And so this girl goes about her life realizing that to be lost is not necessarily the inability to recognize your surroundings. Its to not know what it means to be you, or how to be you, when your environment is not giving you any clues, and seems to always go against the grain of your own instincts.
My particular problem is that I can’t do anything unless its genuine, but is that really a problem? Yes. Let me tell you why.
I refuse to listen to what I should want and what my interests should be. I don’t think people realize just how heavily their interests are influenced by the people they are around. Just living here can make you into something you’re not as the entire world is constantly trying to convince you that you need what they’re selling.
You need this education, with this means of transportation and this technology, these clothes, this appearance, this lifestyle, these things. All day every day since you were born, you are bombarded and become a product of the corporate world, and there is not much that can be done about it. All that can be done is to go with the flow, and do the best you can with what you have (which is a lot, I am not being a glass half empty kind of person, I am merely pointing out what goes unnoticed most of the time).
Living in a world like this as a person that does not naturally go with the flow of his or her surroundings creates a sense of this lost feeling I’m talking about. There is constant questioning of how any part of the self can exist here successfully, and what parts of the self are the right ones to apply.

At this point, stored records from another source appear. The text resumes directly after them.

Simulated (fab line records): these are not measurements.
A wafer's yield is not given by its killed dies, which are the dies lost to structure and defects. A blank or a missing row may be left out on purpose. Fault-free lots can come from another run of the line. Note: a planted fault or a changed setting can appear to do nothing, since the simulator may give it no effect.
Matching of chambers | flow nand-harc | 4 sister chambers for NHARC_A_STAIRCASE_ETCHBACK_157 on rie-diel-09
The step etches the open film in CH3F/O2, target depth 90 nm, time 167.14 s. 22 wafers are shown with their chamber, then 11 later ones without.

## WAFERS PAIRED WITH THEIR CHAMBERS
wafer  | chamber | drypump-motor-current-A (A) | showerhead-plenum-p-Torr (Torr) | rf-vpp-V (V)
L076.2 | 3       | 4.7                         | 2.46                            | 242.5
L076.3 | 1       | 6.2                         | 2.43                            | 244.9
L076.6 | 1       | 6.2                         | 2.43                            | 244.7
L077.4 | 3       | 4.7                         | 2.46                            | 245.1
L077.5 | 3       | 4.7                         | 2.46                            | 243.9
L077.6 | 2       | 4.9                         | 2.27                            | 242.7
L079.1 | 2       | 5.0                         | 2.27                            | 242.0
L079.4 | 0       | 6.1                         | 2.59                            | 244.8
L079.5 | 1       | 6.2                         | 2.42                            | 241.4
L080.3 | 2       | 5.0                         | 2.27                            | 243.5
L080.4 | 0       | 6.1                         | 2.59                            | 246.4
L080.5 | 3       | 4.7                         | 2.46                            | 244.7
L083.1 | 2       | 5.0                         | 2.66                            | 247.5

Making connections with others becomes increasingly difficult, as you drift away from the crowds that want and enjoy things that just aren’t fulfilling to you. There is a constant feeling that you’re not sure if you’re doing the right thing, and constant worry about making it look like you’re doing what you’re supposed to be doing. Where you are going and where you want to go becomes your identity by the time you get to your junior year of high school, and into college. It is like the world I created in my story, where your purpose is defined by the tasks you perform.
I don’t know how to end this thought, as this is an early point in my journey and haven’t had the time to digest these feelings. I suppose the best way to conclude this is with the quote I started with. I don’t know what I’m doing, but perhaps thats just a necessary part of the initiation.